Forward-search is sound
Any plan that is returned is guaranteed to be a solution
Forward-search also is complete
If a solution exists then Forward-search will return a solution.
Search proceeds as follows:
- The algorithm starts the search at the initial state.
- If the initial state satisfies the goal, then search ends and we get a plan of length zero.
- If not, the algorithm applies all applicable actions to the initial state to produce new states.
- It checks if any of the new states satisfies the goal.
- If yes, search ends.
- If not, then search continues by applying actions to each of the new states.
- Search continues until either all reachable states have been examined or a goal state has been reached.
- If a goal state is reached, the algorithm returns the sequence of actions that led from the initial state to the found goal state.

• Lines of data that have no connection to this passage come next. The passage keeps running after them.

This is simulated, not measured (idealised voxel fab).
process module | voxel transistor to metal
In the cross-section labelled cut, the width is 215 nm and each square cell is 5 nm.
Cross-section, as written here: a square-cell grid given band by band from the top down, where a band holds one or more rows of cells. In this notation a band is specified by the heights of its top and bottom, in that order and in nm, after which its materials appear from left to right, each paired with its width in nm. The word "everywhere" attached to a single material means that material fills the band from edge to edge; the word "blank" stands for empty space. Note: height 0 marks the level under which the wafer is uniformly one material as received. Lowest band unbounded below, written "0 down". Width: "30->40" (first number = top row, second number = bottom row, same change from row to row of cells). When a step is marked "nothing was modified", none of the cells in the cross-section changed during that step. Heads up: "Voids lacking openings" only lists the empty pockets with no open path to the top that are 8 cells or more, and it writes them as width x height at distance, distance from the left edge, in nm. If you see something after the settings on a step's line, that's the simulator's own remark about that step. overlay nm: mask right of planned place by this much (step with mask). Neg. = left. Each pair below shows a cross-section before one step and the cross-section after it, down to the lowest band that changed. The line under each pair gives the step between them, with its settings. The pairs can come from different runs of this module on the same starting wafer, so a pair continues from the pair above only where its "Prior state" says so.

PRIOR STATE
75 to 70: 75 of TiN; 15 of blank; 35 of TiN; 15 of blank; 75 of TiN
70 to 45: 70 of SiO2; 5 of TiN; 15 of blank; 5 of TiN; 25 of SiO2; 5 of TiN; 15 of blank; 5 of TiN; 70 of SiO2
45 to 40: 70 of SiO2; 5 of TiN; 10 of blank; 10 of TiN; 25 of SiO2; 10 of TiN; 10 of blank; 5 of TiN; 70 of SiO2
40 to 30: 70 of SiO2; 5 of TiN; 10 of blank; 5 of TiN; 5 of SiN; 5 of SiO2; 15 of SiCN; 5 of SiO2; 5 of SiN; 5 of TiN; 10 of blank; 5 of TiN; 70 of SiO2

Some deterministic implementations of forward search:
- breadth-first search
- best-first search (e.g., A*)
Breadth-first and best-first search are sound and complete.
- But they usually aren’t practical because they require too much memory.
- Memory requirement is exponential in the length of the solution.
Forward search can have a very large branching factor.
- E.g., many applicable actions that don’t progress toward goal.
- Why this is bad:
- Deterministic implementations can waste time trying lots of irrelevant actions.
- Need a good heuristic function and/or pruning procedure.